Analysis by Fiona GESKES
This past Sunday saw Argentinians heading to the polling booths to elect a new President. Whilst the results of this election have led to a surprise run off race in November, on the anniversary of President Cristina Fernandez de Kirchner’s (CFK) first election victory eight years ago, it seems appropriate to take a look back at the often colourful Presidency of CFK, Argentina’s first female President. CFK is a divisive character who won 43% of the vote in 2007 with a 22% lead over her nearest rival, Elisa Carrió. It was widely understood that CFK would stay in line with her husband’s, President Nestor Kirchner, left-wing policies. Nestor Kirchner had led the Argentinian economy from the enduring recession in 2003 to 50% growth and the halving of the unemployment rate. This coupled with his defiance of the IMF made him a national hero.

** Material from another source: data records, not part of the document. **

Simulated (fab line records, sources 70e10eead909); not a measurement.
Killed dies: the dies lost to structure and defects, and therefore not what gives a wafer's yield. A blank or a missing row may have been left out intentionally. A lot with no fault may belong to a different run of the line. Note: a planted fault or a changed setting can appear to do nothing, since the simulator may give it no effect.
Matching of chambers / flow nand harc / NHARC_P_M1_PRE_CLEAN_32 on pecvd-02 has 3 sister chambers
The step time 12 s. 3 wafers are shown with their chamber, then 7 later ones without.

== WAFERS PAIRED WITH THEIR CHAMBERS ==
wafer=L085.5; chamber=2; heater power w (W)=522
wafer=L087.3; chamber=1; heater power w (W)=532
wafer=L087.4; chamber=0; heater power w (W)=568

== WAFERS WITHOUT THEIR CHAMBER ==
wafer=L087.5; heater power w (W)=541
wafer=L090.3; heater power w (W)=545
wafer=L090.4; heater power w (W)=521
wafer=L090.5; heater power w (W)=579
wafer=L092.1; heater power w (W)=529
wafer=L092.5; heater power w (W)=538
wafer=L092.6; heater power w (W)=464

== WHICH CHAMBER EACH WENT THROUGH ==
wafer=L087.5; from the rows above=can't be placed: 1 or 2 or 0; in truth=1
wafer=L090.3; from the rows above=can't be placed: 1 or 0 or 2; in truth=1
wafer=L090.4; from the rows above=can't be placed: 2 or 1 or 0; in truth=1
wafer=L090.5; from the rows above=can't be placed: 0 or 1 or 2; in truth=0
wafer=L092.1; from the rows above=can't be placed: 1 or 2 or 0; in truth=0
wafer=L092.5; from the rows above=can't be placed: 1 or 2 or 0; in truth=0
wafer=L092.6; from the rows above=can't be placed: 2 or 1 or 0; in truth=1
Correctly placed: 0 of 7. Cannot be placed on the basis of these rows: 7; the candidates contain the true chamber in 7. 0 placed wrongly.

CFK stayed true to her husband’s left wing policies and arguably her most successful policy, praised by both her supporters and opponents, is the child-care allowance, which covers 85% of Argentinian children, specifically targeting children of unemployed parents and informal workers. This policy proposal was designed under co-ordination from several actors, including unions, politicians and social actors and was closely linked to healthcare policies. Furthermore, it is thought to have widespread effects on healthcare coverage and falling poverty numbers. In short it was an important political victory for CFK.
However, CFK’s economic record is much more divisive. In 2011, she was re-elected in light of the economic prosperity Argentina was experiencing, but even then there were signs of uncertainty. These uncertainties manifested themselves in the President’s second term. In 2014, Argentina entered its first recession since that of 2001-2002. For many, the underlying problem – and one which has been very much present for the past decade – has been inflation, with official Argentinian numbers differing vastly from the numbers released by the IMF. While the economy seems to have saved itself from falling into a full blown recession last year, it is fair to claim that CFK has not had a glowing record in economic leadership despite her stunning re-election result in 2011. Indeed it would appear that she is leaving office when the Argentine economy threatens to crumble again. It will be no easy task for the next President.
While the economic record of CFK may have been damaging to her legacy, it is the bizarre case of a murdered prosecutor in January 2015 and the whispers of aiding an Iranian cover up following the 1994 bombing of a Jewish community centre in Buenos Aires, which have been most damaging for the President. Alberto Nisman, the prosecutor who has raised allegations against Fernandez in regards to the 1994 bombing, was mysteriously shot dead in January 2015, and it was CFK’s reaction and the flip flopping of her positions, which has driven her approval ratings down and which threaten to define her Presidency even after she abdicates.
What remains is the question whether Argentina has seen the last of Fernandez or whether a Presidential run in 2019 can be expected from her. It is no secret that prior to Nestor Kirchner’s sudden death during her first term, it was widely believed he was going to run again to take over from his wife, building a political dynasty as such. CFK has not shied away from the campaign trail this time around and her fate will certainly be determined by how the country votes in the run off in November, and whether the electorate is done with ‘Kirchnerismo’. CFK’s chosen successor, Daniel Scioli, was widely believed to win an outright victory this past Sunday, but perhaps the Argentinian electorate has different ideas. Whatever they may be, they will have implications for CFK’s own political future.